Re: [AVT] WGLC on draft-ietf-avt-rfc3016bis

"DRAGE, Keith (Keith)" <keith.drage@alcatel-lucent.com> Sun, 05 December 2010 23:58 UTC

From: "DRAGE, Keith (Keith)" <keith.drage@alcatel-lucent.com>
To: "avt@ietf.org" <avt@ietf.org>
Date: Mon, 06 Dec 2010 00:59:19 +0100
Thread-Topic: WGLC on draft-ietf-avt-rfc3016bis
Thread-Index: AcuLFsBeOQY1OiawTUaiQTw9W2XKpQJiYaWg
Message-ID: <EDC0A1AE77C57744B664A310A0B23AE21E363F94@FRMRSSXCHMBSC3.dc-m.alcatel-lucent.com>
References: <00e201cb8b16$c634edd0$529ec970$%roni@huawei.com>
In-Reply-To: <00e201cb8b16$c634edd0$529ec970$%roni@huawei.com>
Accept-Language: en-US
Content-Language: en-US
acceptlanguage: en-US
Content-Type: text/plain; charset="us-ascii"
Content-Transfer-Encoding: quoted-printable
MIME-Version: 1.0
Cc: "draft-ietf-avt-rfc3016bis.all@tools.ietf.org" <draft-ietf-avt-rfc3016bis.all@tools.ietf.org>
Subject: Re: [AVT] WGLC on draft-ietf-avt-rfc3016bis
Precedence: list

I've reviewed the document, comments as follows

1) This document has inherited a considerable problem from the previous RFC 3016, in that much of that document is written with strange RFC 2119 usage, and pretty much entirely in the passive case. How readers assess conformance to this document I don't know. However, given that anyone who is going to implement these parts of RFC 3016 will presumably already have done so, I have limited my comments on this part to areas where I think the requirements are totally unclear, and specifically tagged them as on the existing text. If anyone thinks it would be useful to go further, then I can certainly submit a large number of further comments on the existing text, but they are not included here.

2) (Editorial). Abstract.

Comments are solicited and should be addressed to the working group's
mailing list at avt@ietf.org and/or the author(s).

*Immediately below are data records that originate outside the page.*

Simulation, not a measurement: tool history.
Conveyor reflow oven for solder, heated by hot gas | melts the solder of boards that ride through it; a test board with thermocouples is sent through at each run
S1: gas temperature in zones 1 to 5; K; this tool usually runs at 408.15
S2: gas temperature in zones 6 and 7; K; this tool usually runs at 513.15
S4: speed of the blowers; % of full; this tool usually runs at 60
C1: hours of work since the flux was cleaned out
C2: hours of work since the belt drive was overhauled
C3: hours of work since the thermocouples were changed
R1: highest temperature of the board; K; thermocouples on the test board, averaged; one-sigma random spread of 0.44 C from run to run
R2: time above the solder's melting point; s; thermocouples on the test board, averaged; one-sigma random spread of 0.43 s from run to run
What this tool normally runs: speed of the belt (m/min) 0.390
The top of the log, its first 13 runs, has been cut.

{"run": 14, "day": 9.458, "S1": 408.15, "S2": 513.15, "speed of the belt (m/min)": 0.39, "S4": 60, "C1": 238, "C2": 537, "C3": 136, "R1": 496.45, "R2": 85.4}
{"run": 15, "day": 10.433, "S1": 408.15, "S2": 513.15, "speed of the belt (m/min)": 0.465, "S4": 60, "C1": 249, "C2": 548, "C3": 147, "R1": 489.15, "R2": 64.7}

Delete this text. I don't know why people include this in an internet-draft in the first place, given that it states the obvious, and it is not needed in the RFC.

3) (Existing text). Section 1.1

The fragmentation rule recommends not to map more than one VOP in an
RTP packet so that the RTP timestamp uniquely indicates the VOP time
framing. On the other hand, MPEG-4 video may generate VOPs of very
small size, in cases with an empty VOP (vop_coded=0) containing only
VOP header or an arbitrary shaped VOP with a small number of coding
blocks. To reduce the overhead for such cases, the fragmentation
rule permits concatenating multiple VOPs in an RTP packet. (See
fragmentation rule (4) in section 3.2 and marker bit and timestamp in
section 3.1.)

The use of recommends here is a pseudo quote from later in the document. It would be better if it was a real quote as in the previous paragraph, thus it should be modified as follows,

The fragmentation rule "Different VOPs SHOULD be fragmented into different RTP packets" is made
so that the RTP timestamp uniquely indicates the VOP time
framing. On the other hand, MPEG-4 video may generate VOPs of very
small size, in cases with an empty VOP (vop_coded=0) containing only
VOP header or an arbitrary shaped VOP with a small number of coding
blocks. To reduce the overhead for such cases, the fragmentation
rule permits concatenating multiple VOPs in an RTP packet. (See
fragmentation rule (4) in section 3.2 and marker bit and timestamp in
section 3.1.)

4) (Existing text). Section 1.2

in RTP transmission there is no need for the last two features.
Therefore, these two features MUST NOT be used in applications based
on RTP packetization specified by this document. Since LATM has been
developed for only natural audio coding tools, i.e., not for
synthesis tools, it seems difficult to transmit Structured Audio (SA)
data and Text to Speech Interface (TTSI) data by LATM. Therefore, SA
data and TTSI data MUST NOT be transported by the RTP packetization
in this document.

Section 1.2 is an introductory section. Therefore it is inappropriate to start introducing RFC 2119 language at this stage. As far as I can see, these requirements are not elsewhere in the document, so we will need to create a place for them. I suggest a new section 3 immediate before the existing section 3, and renumber accordingly (given that the numbering of the existing RFC 3016 has not been preserved.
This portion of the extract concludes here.